I was always called an angry girl growing up. I got mad at the small injustices I faced. My family would lecture me about how I shouldn’t be so angry for a 10-, 13-, 15-year-old girl. The girl part always infuriated me, as if girls can’t be angry.
Boys can throw temper tantrums well into their 70s (see Donald Trump, Elon Musk, and even some men around you). Yet, a 15-year-old girl who subconsciously understood the subtle xenophobia, racism, and misogyny that she faced wasn’t allowed to be mad.
I live in a paradox, just like every other woman.
I’m supposed to be grateful. I immigrated to what used to be one of the freest nations in the world. I have an incredible education, a great job, and a supportive family. I am freer than the women who came before me. I live a very good life.
Yet, I am bombarded by misogyny every single day.
From personal experiences of assault, harassment, catcalling, casual sexism at work, among friends, family, and strangers, to watching my rights being debated and stripped away as if my life is an object to be managed. A uterus to be controlled.
This paradox also exists in how women’s data is collected and leveraged.
Women’s experiences are often overlooked in datasets. There’s a well-documented gender data gap in every industry. We’re missing from healthcare, public transportation, city design, childcare (!!), economics, sports—everything that makes up a functioning society.
Even when women’s experiences are studied and represented, when the data is loud, glaring, and undeniable, change is slow, non-existent, or regressive.
We KNOW that 1 in 6 women are assaulted in the United States in their lifetime. Yet, the US has elected a rapist as president.
We know that companies with more women in leadership are 25% more likely to outperform financially. Yet, DEI programs are getting slashed.
The U.S. has the highest maternal mortality rate of any high-income country: 22 deaths per 100,000 births. 80% of those deaths are preventable. Other countries? Less than 5 per 100,000. Yet, reproductive rights are under attack.
I live with two opposing truths that define womanhood:
Truth #1: My experiences are denied because they're not in the data.
I worry for my safety walking or Ubering home alone at night, because there is little research on women’s safety.
I’m told to “be grateful” at work, expected to do the grunt work to “prove myself”, while the men at my level don’t have to, because there’s little research on the gendered and racial biases of male leadership.

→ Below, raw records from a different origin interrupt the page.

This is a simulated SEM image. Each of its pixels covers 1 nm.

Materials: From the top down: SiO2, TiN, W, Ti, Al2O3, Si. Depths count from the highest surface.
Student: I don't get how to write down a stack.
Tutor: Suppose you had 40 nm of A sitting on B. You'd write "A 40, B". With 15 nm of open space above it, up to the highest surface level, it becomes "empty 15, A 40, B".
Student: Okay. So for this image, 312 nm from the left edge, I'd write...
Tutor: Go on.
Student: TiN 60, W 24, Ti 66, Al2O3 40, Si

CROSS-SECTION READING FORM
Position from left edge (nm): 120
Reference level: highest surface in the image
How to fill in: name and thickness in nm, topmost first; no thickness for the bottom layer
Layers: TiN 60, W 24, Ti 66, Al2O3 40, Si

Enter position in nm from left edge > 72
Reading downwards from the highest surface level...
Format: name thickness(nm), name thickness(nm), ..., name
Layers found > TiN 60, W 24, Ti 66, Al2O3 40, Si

I’m told my race no longer matters for opportunities, since I’m South Asian. As if I don’t still get asked, “Where are you really from?” As if people don’t still comment on my skin tone, assume I’ll be forced into an arranged marriage, or act surprised that I speak English “so well.” All while data on women like me is still scarce in the U.S.
Truth #2: Even when there is data to back up my experiences, I am gaslit.
A few weeks ago, my friends and I presented at a startup pitch about a women’s travel safety app idea. The panel consisted of four men and one woman. Great odds for us.
Even though we started with clear data, 80% of women fear for their safety while traveling, and walked through market research and survey insights, one male judge had the audacity to give us the feedback:
“Summary of the survey info would have helped - personal experience not sufficient to define a market.”
This is just a sliver of the daily gaslighting women face.
If this mental, emotional, and physical exhaustion of living in this paradox isn’t enough, we’re still expected to be grateful for the scraps of freedom we’ve been given. Because women aren’t treated as full humans, any ounce of freedom is dangled like a gift, constantly under threat of being taken away the moment we stop saying thank you.
So to my women who are exhausted by the paradox:
Trust your experiences. They matter.
When something feels wrong, it probably is. We carry generations of intuition, resistance, and survival in our bones. You deserve better than the car dealer charging you more because you’re a woman. You deserve better than walking home at night with poorly lit streets and a lack of safety. You deserve better than being gaslit out of promotions, out of wanting kids, out of not wanting kids, out of everything.
You are not the problem. The world is.
Build your community and lean into it.
My community of women is the reason I am confident, ambitious, and compassionate. I was the girl who was constantly told she was “too much”. Too angry, too loud, too bossy. I was the girl that people tried to beat into the small, shy, obedient box. My community of female friends, coworkers, and mentors remind me that these traits make me incredible.
Do what you want.
Seriously, if there’s anything I’d love for a woman to take away, it’s this:
No version of womanhood will appease the world as it exists now.
There is no data discovery that will be the silver bullet to gaining equality. There is not enough smiling or being nice to get people to listen to us. Whiteness will not save women. Nothing will shield us from the harm of systems that weren’t built for us. So why try to fit into them?
I’ll end with my favorite quote from Nikki Kendall:
“Women do not have to be respectable to be valuable.”
There are women, especially the 51% of White women who voted for Donald Trump, who uphold the belief that some women are less valuable. That if women are not white, cis, straight, or aligned with their politics and religion, their worth is negotiable. That respectability is the price of their humanity.
With that belief, we are burying Palestinian women, Jewish women, Black women, Indigenous women, Transwomen, poor women and countless more. We are burying women who are seen as disposable because they don’t fit into the patriarchal, racist, misogynistic mold of what is “acceptable.”
Women do not have to be respectable to be valuable.